Tribunal rejects unfair dismissal test case trio

January 14, 2010

Universities may have more scope to amend staff employment contracts after a key tribunal ruling.

Three lecturers at Edge Hill University who claimed that changes to their contracts amounted to unfair dismissal lost their cases at a recent Employment Appeal Tribunal. The three were test cases for a group of 68 claims backed by the University and College Union.

Edge Hill changed the trio's contracts as part of the implementation of a single nationwide pay scale agreed between campus unions and employers. It had not completed its negotiations on the local implementation of the Pay Framework Agreement by its intended start date in 2006, but went ahead anyway.

The agreement increased most lecturers' salaries, but some were considered to be overpaid and were asked to take on extra duties or have their wages frozen.

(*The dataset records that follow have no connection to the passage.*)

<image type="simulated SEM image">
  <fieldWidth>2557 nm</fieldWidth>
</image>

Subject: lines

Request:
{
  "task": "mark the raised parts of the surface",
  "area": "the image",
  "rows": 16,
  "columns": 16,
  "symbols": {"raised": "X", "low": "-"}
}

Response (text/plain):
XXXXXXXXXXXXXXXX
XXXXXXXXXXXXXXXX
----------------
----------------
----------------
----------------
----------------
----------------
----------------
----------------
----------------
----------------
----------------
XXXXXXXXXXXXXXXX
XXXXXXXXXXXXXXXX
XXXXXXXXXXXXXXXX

The 68 staff members filed tribunal claims on the basis that their terms and conditions had been fundamentally changed without their accord or a collective agreement.

They argued that where an employer unilaterally imposes radically different terms and conditions, this amounts to the removal of the old contract and therefore is a dismissal.

The tribunal agreed in principle, but said the changes "were not such as to amount to a wholesale departure from the claimants' previous contracts so as to amount to their cancellation or withdrawal".

It added: "There are benefits for each claimant in the new system and in so far as there were negative aspects they were not shown to be substantial."

Moreover, the UCU accepted the imposed changes "without significant alteration" two months later.

In its judgment last month, the tribunal said it had been "left with the distinct impression that what the claimants sought to do was have the evidence reconsidered ... with a view to us reaching a different view on what were, for the most part, wholly undisputed facts".

John McMullen, employment partner at law firm Short Richardson & Forth, said the case "illustrates the difficulty in trying to assert that staff have been dismissed while they are still in employment".